Have you ever went out on a limb and hired someone based on a gut feeling? I join a well represented club of leaders who have attempted to play Solomon, supposed one of the wisest in ancient biblical history, and hire at times based upon some form of gut feel.
How do you respond when one of the most highly regarded recruiters and trainers in the search industry tells you that one of the biggest mistakes we make in the employee selection process is over trusting our gut? You ask more questions and listen. I met with Jenifer Lambert, Vice-President of Talentum Search, Partners Division, one of the leading executive search firms focused on top tier sales talent. Jenifer has become one of the leading voices in the country in staff selection and retention.
According to Jenifer, we must focus on the fact that the better performers demonstrate with both words and actions showing they possess emotional intelligence in finding a way to get the results they want. They expect themselves to be successful and maintain a high level of accountability.
She went on to explain that selection centers on determining what is actually in the person, not what you hope or want to see. “The best way to ferret out who is in the top quartile of performers is to look for repetitive, consistent performance or results in their background and in the way they interview with us”. So if we are in pursuit of the upper quartile in the talent pool, why do we rely on gut feelings to hire or cause us to eliminate someone from consideration?
Gut feelings seem to spring up in one of three categories:
- Falling in love too early in the process.
Our connection with people drives most of the hiring decisions made. Granted interview questions will attempt to focus on can the candidate demonstrate the skill level to meet the needs of the company. I have repeatedly witnessed decisions to hire based on alma mater connections or common fascinations with sport teams. It almost seems like pheromones floating in the air can make us enamored like school kids, causing our guard to be lowered. Our analysis stays on the superficial, taking responses at face value instead of peeling data back to substantiate what we are hearing.

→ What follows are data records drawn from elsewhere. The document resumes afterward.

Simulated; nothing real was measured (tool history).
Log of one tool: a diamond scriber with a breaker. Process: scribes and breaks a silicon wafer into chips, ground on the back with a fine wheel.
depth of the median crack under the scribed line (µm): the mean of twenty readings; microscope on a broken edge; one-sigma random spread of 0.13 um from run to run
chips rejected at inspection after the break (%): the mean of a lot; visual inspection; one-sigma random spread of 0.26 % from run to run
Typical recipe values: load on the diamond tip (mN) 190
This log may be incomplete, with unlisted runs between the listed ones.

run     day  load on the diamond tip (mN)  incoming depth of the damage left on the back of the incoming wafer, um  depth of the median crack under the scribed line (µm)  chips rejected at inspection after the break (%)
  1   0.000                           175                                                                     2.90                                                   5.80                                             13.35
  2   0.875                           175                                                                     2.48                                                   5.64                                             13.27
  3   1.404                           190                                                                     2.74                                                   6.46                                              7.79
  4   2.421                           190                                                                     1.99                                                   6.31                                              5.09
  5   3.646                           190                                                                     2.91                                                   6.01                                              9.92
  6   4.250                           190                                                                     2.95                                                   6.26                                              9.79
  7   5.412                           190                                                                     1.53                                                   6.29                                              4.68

- The interview process does not have sufficient length and steps to allow for observations to be made under different light, varying circumstances. Haste to meet deadlines such as filling the shoes of an incumbent leaving the desk open for an unacceptable period may shift us into someone is better than no one. Think of a person that you wish you had not brought on board and the trauma it caused. Someone who is out of sink with the rhythm of the office can create havoc that could take months to resolve.
- Our emotion of what can go wrong pushes our gut, trying to signal to our instinct that there is potential problems awaiting the hire. I have found that the cure for this is to isolate what questions you might have and develop a plan to have more information. The only way to soothe the gut feeling is to bombard it with information.
As we discussed options to bring more clarity to the process here are three simple tips to consider:
- Are they prepared when they walk in the door? Given technology today, there is no excuse for not being aware of your company, the industry and most important, you. Interview them on specifics on your website at a minimum. How much time did they invest before they walked in your door? What do they demonstrate? Do they show they care on the first date? If they don’t, it doesn’t get better after you are married and they start work.
- What questions do they ask? You want to see someone’s brain work, look for the questions, not the answers. Questions reveal the effort someone is willing to put forth, showing you the depth of their knowledge or understanding of their field of competence. Anyone can explain why they left a job, or describe responsibilities they’ve held in the past. Look for someone who shows up willing to show you how much they know and care by asking about problems you may be facing, causing a need to hire. How much do they demonstrate an understanding of the area of responsibility they will be assigned through their questions?
- Can they show what they have learned from past successes and disappointments? My favorite tip from her was to ask for three disappointments they experienced and what did they learn from each. Don’t stop after one, keep asking for example. You want people who think in terms of why and not just how? The repetitive part is to get inside their head and heart, in a way that is trying and difficult. This will wear down the defenses somewhat and offer a more clearly defined picture of who they are.
As leaders we want to be able to predict, see down the road as well as just the next corner. Gut instinct can offer guidance, but only to areas that need to be pursued, not run from. Remember the role of interview is to search for fact which supports or confirms emotion. Retention begins with the interview, not the pay check.